Reference no: EM132595779
ABC Company began operations 1 January 2019. By the end of 2019 the company had a $58 500 balance in the Deferred Tax Liability account that pertains to property plant and equipment (PPE), which was acquire 1 July 2019 at a cost of $900 000. The PPE is being depreciated on a straight line basis over six years for financial reporting purposes, and is Class 8 (20% asset) for tax purposes. The Company follows IFRS rules. 2020 income before taxes was $60 000.
The following items caused the only differences between accounting income before income taxes and taxable income in 2020.
1. In 2020 the company paid $56 250 for rent. Only $18 750 was expenses in 2020; the remaining $37 500 will be expensed equally over the 2021 and 2022 accounting periods. The full $56 250 was deducted for tax purposes in 2020.
2. The company pays $9 000 for a membership in a local golf club membership used by the president.
3. The company offers a 1-year warranty on all merchandise sold. Warranty expenses for 2020 were $ 9 000. Cash payments for warranty repairs in 2020 were $4 500.
4. Meals and entertainment expenses are only 50% tax deductible; the accounting expense for meals and entertainment was $12 000 in 2020.
5. The maximum allowable CCA was taken in 2020. There were no asset disposals in 2020. Assume the PPE is considered 'eligible equipment' for the purposes of the Accelerated Investment Incentive (instead of using the half-year rule, a company is allowed a first year deduction using 1.5 times the standard CCA rate).
6. Income tax rates have not changed for the entire period under review.
Instructions:
Question a) Calculate the balance in the Deferred Tax Asset or the Deferred Tax Liability account at 31 December 2020.

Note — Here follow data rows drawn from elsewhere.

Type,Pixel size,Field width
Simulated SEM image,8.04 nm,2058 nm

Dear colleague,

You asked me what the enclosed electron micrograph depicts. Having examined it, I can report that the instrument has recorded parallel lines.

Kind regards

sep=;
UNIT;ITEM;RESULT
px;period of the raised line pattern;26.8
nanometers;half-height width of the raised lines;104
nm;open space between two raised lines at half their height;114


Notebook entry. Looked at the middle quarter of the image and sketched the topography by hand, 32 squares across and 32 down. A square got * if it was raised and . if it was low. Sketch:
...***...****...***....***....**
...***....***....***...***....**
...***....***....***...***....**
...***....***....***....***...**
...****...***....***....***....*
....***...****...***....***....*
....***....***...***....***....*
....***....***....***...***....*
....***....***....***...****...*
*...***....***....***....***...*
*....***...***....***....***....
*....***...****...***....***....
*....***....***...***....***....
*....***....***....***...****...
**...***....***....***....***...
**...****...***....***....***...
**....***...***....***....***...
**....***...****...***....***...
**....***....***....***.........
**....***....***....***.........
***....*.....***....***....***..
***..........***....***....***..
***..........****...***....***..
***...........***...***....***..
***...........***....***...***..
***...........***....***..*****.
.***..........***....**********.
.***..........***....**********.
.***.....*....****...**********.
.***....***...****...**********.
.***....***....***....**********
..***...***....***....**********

Question b) Calculate income taxes payable at 31 December 2020.
Question c) Prepare the journal entries to record income taxes for 2020. You do not need to write 'explanatory notes' with your entries.
Question d) Prepare the income tax expense section of the income statement for 2020 beginning with the line " Income Before Income Tax."
Question e) Indicate how deferred taxes should be presented on the 31 December 2020 SFP.